North Street Capital LP, the private equity firm that offered to buy Forest City-based Winnebago Industries Inc. last week, is less than a year old and is “not real,” according to the chief of Spyker Cars, which North Street Capital tried and failed to buy in 2011, the Des Moines Register reported.
Spyker, a boutique Dutch carmaker and former owner of Swedish automaker Saab, announced it would be sold to North Street Capital in September for $43 million, but the deal never materialized. Saab went bankrupt in December.
Emerging from this background of luxury sports cars and business deals across three continents, North Street’s managing partner, Alex Mascioli, and lawyers started writing letters to officials at Winnebago, the iconic but recession-weakened 54-year-old RV maker.
Mascioli said Wednesday that his firm is real. It intends to buy Winnebago for $321 million in borrowed money and start building foreign cars and trucks at the RV company’s factories, he said. He says he has lined up financing and agreements with foreign manufacturers.

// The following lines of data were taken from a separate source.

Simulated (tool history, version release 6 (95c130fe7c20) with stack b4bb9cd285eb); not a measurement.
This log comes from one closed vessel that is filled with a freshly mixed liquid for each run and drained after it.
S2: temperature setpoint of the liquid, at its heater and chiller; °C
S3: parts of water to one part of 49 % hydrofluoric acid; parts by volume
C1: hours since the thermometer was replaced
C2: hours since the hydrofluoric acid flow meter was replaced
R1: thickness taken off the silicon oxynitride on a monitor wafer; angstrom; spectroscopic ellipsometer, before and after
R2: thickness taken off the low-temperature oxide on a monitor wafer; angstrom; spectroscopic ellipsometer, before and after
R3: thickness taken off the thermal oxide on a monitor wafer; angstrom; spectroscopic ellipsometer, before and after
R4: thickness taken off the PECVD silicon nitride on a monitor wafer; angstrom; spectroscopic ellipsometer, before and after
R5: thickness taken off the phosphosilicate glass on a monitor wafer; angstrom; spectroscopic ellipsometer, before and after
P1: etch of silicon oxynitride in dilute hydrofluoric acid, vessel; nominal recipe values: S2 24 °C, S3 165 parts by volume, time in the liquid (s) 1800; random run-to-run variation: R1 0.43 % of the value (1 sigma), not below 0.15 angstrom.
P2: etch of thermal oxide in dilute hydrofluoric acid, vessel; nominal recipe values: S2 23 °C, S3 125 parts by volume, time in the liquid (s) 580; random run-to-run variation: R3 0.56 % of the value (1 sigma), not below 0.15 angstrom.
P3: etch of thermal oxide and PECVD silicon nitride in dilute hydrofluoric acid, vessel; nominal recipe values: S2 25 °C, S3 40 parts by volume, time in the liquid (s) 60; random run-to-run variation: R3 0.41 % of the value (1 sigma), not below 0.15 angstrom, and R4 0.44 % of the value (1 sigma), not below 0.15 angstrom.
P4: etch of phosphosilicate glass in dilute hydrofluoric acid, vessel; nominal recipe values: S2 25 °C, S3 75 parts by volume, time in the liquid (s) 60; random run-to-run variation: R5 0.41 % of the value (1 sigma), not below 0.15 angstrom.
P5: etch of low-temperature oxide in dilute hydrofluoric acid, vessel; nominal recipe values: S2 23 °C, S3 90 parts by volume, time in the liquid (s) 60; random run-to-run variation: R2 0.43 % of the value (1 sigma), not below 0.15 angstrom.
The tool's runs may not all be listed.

Winnebago is not convinced. The company said last week that it had received Mascioli’s offer of $11 per share, but the board decided “it has not received sufficient information to deem the offer as credible.” Mascioli said his lawyer wrote Monday to ask what information Winnebago needs, but he hasn’t received a response.
One obstacle for Winnebago may be the failure of the Spyker deal and the hard feelings it left behind.
“North Street Capital was not real,” Spyker CEO Victor Muller told a blog called “Phoenix — A Future for Saab” in March. “This means they pretended to make a deal, but in fact they could not at all (do) that. They could not provide credible evidence of assets.”
Reached by e-mail Monday, Muller stood by the quote. The Register asked by follow-up e-mail if the quote should be taken as a comprehensive statement about North Street Capital and its role in the Spyker deal. Muller said yes.
“I was quoted correctly and I am of the opinion Mr. Mascioli and his fund (if it really exists) are time wasters,” Muller wrote on Monday.
Failed Spyker deal had global reach
Mascioli shrugs off Muller’s criticism by pointing out the Spyker deal was complicated. He has a point.
The details can sound like a novel by Stieg Larsson, the author of the “Girl with the Dragon Tattoo” series.
Spyker was a Dutch car company tied to luxury cars and World War I airplanes that went out of business in 1925. Muller revived the brand in 2000 but struggled to make money through the first decade of the new millennium, before he bought Saab in 2010 from General Motors, said Jens B. Nordstrom. Nordstrom is an economics reporter for the Swedish television network TV4 who is working on a book about the Saab bankruptcy.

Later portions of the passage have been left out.